More than 14 percent of $140 billion in annual U.S. farm exports have been or are likely to be hit by retaliatory tariffs in trade disputes with countries

such as China and Mexico, a top U.S. trade negotiator said Thursday.

Mexico imposed tariffs on American products including steel, pork and bourbon Tuesday, striking back against import duties on steel and aluminum imposed by U.S. President Donald Trump.

The duties raised trade tensions and further complicated efforts to renegotiate the trillion-dollar North American Free Trade Agreement between Canada, the United States and Mexico.

Trump blames the 1994 pact for U.S. manufacturing job losses to lower-cost Mexico.

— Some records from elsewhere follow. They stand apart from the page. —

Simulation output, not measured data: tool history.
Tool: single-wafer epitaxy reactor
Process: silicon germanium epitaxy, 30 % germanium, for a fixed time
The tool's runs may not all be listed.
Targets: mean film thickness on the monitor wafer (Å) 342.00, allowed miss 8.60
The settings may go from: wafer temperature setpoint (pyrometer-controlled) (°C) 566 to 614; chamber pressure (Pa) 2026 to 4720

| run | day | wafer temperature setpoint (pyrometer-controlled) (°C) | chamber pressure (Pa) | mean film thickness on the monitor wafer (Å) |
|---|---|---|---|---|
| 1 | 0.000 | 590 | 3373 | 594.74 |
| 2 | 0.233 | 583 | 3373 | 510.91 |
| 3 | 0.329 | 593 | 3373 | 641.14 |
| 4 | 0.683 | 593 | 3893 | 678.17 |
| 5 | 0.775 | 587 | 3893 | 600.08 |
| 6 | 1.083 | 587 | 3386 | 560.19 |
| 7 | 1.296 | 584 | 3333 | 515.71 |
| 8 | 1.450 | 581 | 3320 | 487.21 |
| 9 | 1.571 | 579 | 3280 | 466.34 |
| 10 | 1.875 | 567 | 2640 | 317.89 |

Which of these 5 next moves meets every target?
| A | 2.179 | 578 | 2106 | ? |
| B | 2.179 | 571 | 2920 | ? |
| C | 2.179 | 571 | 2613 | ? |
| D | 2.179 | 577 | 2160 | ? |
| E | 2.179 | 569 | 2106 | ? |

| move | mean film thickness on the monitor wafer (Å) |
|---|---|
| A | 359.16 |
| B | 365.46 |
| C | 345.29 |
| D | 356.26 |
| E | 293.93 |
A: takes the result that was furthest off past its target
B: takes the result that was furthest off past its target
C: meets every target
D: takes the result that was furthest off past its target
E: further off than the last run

Mexico is the largest export market for U.S. pork, the product likely being targeted for retaliatory tariffs more than any other commodity, said Gregg Doud, the chief agricultural negotiator for the office of the U.S. trade representative.

“We’ve got to get this NAFTA thing sorted out,” he told a room full hog farmers at an agricultural event in Iowa.

China has also imposed tariffs on U.S. pork and other products. It was the second-largest destination for U.S. pork by volume last year.

Trump has threatened tariffs on up to $150 billion worth of Chinese exports as part of a different dispute over Chinese intellectual property protections.

Separately, Trump has withdrawn from the multilateral Trans-Pacific Partnership promoted by Japan, the top destination for U.S. chilled and frozen beef. Europe is expected to become a bigger competitor to U.S. meat in Japan unless Washington strikes a new deal with Tokyo.

“I am very concerned about the situation with Japan,” Doud said.

A bright spot for U.S. pork is an agreement that allows U.S. pork exporters to ship meat to Argentina for the first time in 26 years, Doud said.

“These things now that we have to fix are very, very difficult,” he said. “This is going to get a little more difficult here in the short term.”

Ty Rosburg, who transports hogs for a living in Iowa and heard Doud speak, said he worried trade disputes could hurt the farmers who are his customers. Still, he said he believed U.S. officials were attempting to improve trade.

“I guess at some point you have to trust they’re working for the greater good and hope that we don’t get bit too bad,” he said.